Do you have any hints in which direction we could investigate further?

ulrfa commented

Server terminated abruptly (error code: 14, error message: 'Socket closed', log file: '/home/jenkins/.cache/bazel/_bazel_jenkins/4a9333bbd1de8b96e8cb1132fb9c8ed1/server/jvm.out')

Indicates that the bazel client crashed. The bazel client consists of a C++ process that internally starts a JVM (called "server"). It seems the C++ process lost contact with the JVM. Maybe the JVM was out of memory and crashed? Are there any hints in /home/jenkins/.cache/bazel/_bazel_jenkins/4a9333bbd1de8b96e8cb1132fb9c8ed1/server/jvm.out?

GRPC BYTESTREAM READ FAILED TO SEND RESPONSE: 14c92d11f7e53a1d315e9125458a68105097d152dbee27cd063c9f6664c7453c rpc error: code = Unknown desc = connection error: desc = \"transport is closing\"\n","stream":"stdout","time":"2023-06-14T13:51:51.964021088Z"}

Indicates that bazel-remote detected that the bazel client closed a connection unexpectedly, e.g. when bazel client crashed.

jvm.out is empty (similar as described in bazelbuild/bazel#3020). however limiting bazel build - as described in the issue - with --jobs=1 did not fix the issue.
we somehow have a "feeling" that everything points torwards the execution in a docker container & on jenkins in combination with retrieving many files from the cache (the python build is the first one which stores much more artifacts in the remote cache)

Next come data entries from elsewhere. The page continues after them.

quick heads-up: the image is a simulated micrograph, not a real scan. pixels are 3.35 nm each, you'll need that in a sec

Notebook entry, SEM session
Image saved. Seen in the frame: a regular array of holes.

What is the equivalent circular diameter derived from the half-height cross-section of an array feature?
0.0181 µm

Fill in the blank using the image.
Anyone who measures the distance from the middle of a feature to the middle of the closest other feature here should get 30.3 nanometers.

So we finally found the issue, it was the ulimit in our docker container: 1024 is way too low, we're now going with 16384:32768.
There are several issues around with bazel + ulimit but neither the logs nor the exception really pointed us in that direction. It was more by accident that we stumbled upon that docker config in our buildscripts.
Anyway, thanks to @ulrfa we had again a closer look on the client side and not anymore onto the bazel-remote!